Trad jazz
Trad jazz, short for "traditional jazz", is a form of jazz in the United States and Britain that flourished from the 1930s to 1960s,[1] based on the earlier New Orleans Dixieland jazz style. Prominent trad jazz musicians such as Chris Barber, Freddy Randall, Acker Bilk, Kenny Ball, Ken Colyer and Monty Sunshine[1] performed a populist repertoire which also included jazz versions of pop songs and nursery rhymes.[1]
"Traditional jazz" redirects here. For the original style of jazz, see Dixieland. For the dance, see Jazz dance.Britain[edit]
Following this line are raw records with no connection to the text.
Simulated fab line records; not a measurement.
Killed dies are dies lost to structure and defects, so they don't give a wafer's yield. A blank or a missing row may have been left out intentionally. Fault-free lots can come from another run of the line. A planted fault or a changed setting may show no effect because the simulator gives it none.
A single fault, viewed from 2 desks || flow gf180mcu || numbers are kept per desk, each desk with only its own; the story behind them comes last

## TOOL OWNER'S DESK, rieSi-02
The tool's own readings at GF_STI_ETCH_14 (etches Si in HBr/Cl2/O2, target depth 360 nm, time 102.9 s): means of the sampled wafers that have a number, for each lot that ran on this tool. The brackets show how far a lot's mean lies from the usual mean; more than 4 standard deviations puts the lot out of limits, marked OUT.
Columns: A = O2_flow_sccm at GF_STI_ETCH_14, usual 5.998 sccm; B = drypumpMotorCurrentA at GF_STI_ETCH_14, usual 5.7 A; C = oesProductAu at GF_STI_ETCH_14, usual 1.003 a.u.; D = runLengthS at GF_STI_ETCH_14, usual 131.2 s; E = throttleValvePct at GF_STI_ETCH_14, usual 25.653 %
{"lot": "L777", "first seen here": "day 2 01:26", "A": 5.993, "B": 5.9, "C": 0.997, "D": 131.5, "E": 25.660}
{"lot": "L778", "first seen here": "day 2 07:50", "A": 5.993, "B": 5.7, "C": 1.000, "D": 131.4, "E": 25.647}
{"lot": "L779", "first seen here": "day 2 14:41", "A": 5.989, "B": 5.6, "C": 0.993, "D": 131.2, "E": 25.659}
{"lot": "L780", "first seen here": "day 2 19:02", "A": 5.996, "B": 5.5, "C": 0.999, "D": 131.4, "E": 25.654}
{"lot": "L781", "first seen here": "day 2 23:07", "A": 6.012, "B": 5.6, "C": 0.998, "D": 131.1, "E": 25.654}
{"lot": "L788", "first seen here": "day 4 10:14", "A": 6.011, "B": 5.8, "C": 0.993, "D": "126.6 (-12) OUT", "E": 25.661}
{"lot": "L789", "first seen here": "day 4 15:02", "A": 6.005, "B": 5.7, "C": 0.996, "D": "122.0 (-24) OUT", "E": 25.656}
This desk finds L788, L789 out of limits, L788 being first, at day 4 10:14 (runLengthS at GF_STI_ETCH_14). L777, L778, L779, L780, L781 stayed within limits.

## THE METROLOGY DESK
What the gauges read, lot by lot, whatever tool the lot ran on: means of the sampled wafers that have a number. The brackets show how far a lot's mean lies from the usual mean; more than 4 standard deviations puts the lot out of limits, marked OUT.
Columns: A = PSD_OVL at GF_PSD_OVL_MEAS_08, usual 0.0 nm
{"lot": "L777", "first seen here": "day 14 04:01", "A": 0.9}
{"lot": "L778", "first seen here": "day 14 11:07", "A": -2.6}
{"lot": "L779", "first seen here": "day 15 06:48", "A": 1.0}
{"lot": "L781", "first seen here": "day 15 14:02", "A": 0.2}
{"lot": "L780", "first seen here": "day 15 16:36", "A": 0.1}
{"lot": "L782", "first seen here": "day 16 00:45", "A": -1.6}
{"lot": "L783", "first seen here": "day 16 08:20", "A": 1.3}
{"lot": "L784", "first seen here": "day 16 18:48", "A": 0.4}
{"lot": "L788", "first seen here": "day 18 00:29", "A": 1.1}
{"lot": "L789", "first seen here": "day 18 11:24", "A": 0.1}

In Britain, where boogie-woogie, "stride" piano and jump blues were popular in the 1940s, George Webb's Dixielanders pioneered a trad revival during the Second World War, and Ken Colyer's Crane River band added and maintained a strong thread of New Orleans purism.[2] Humphrey Lyttelton, who played with Webb, formed his own band based on the New Orleans/Louis Armstrong tradition in 1948 but, without losing the Armstrong influence, gradually adopted a more mainstream approach. By 1958 his band included three saxophones. During the 1950s and well into the 1960s the "Three B's" Chris Barber, Acker Bilk, and Kenny Ball were particularly successful, all making hit records. Other successful bands including Terry Lightfoot, George Chisholm, Monty Sunshine, Mick Mulligan, with George Melly, and Mike Cotton – who "went R'n'B" in 1963–1964 – made regular appearances live, on the air and occasionally in the British charts, as did Louis Armstrong himself. More light-hearted versions were offered by the Bonzo Dog Doo-Dah Band, the Temperance Seven and the New Vaudeville Band. Dixieland stylings can be found here and there on records by the Rolling Stones, the Beatles, the Small Faces and the Kinks, while the Who actually performed trad jazz in their early days.
In the 1950s a number of provincial amateur bands had strong local followings and occasionally appeared together at "Jazz Jamborees". These bands included the Merseysippi Jazz Band, still active, which toured overseas, Second City Jazzband (Birmingham), Steel City Stompers (Sheffield), Clyde Valley Stompers (Glasgow), the Tranquil Valley Stompers (London) and the Saints Jazzband (Manchester).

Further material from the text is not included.